Monitoring Forests

Environmental change happens slowly and its often hard to notice. Is it unusually warm? Was runoff different 20 years ago? Were there elk at Hallam Lake in the 1950s? The only way we can answer these questions in the future is to start recording data today.

Climate change and other human activities continue to have profound impacts on natural systems. In 2017, the average temperature in Colorado was 3.3°F above normal. At first, this fact might seem easy to comprehend. When we start to dig in we realize its incredibly complex. What does 3.3°F above normal actually mean and what are the impacts to plants and wildlife?

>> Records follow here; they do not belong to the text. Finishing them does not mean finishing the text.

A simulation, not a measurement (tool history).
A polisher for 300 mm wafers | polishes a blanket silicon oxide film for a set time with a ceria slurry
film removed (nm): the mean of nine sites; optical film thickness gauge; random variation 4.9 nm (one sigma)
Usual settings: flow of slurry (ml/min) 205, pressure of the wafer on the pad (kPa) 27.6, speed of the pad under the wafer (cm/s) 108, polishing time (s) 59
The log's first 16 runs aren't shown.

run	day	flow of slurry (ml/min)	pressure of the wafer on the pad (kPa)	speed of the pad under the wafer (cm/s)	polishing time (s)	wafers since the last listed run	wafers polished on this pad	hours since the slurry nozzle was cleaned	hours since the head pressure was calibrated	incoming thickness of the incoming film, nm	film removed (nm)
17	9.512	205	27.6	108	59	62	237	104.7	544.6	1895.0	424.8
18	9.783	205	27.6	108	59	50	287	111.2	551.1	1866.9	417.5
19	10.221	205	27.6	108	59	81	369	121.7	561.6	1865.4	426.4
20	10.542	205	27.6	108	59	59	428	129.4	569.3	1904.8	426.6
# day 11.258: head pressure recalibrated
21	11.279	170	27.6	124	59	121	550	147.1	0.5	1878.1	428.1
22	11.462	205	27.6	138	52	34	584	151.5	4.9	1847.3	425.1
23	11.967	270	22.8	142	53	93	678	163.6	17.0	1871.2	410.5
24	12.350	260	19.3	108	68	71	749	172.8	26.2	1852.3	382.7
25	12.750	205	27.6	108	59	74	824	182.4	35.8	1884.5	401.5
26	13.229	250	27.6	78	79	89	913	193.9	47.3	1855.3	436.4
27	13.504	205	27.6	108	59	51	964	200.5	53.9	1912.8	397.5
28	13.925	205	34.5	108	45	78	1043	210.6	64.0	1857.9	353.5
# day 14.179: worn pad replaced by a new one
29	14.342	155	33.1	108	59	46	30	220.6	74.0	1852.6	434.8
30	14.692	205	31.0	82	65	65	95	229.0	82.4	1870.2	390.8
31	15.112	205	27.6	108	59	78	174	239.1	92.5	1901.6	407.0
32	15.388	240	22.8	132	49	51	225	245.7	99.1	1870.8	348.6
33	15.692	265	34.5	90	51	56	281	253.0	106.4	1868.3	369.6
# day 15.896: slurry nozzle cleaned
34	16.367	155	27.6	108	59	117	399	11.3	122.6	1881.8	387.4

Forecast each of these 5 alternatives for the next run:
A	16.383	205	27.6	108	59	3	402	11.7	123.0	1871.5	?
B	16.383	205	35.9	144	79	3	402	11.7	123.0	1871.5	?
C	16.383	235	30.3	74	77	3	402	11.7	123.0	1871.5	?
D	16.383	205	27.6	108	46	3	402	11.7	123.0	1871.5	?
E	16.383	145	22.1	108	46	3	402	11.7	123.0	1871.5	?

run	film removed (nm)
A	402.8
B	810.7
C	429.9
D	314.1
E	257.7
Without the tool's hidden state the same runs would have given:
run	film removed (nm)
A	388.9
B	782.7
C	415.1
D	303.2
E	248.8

While climate change is a global problem, the impact are local and those impacts will not be evenly distributed on the landscape. Even within a watershed, some areas will be more affected than others. Our goal is to help our community better predict and respond to climate change impacts. To do this, ACES has embarked on several monitoring projects to track local change and compare it with historic patterns. These include, monitoring streamflow, wildlife activity, forest change, and climate conditions. Below we highlight two of our current projects.

Left: The Roaring Fork River in Aspen during a typical year (August, 2016). Right: The Roaring Fork River during the 2018 drought.

Repeat Photography and Photo Monitoring

Temperature records and streamflow data can tell us a lot about how the climate has changed. But they don’t tell us about what those changes mean for the landscape. As the saying goes, “a picture is worth a thousand words” (or in this case, 1000 data points). Through photography, ACES is working to track how the landscape is changing. For forests, we’re looking for changes in species composition, changes in treelike, and changes in phenology.

Stream Gauge

In the West, water is precious. Knowing how much water a river contains is important for managing human use and protecting ecosystems. In 2015, ACES began monitoring the Roaring Fork River in Aspen to understand how natural and human systems impact water flows through Aspen. This year’s measurements have been sobering. The peak flow was 81% lower than last year’s peak, and during August the river was flowing at 19% of the level deemed necessary to support a healthy river ecosystem.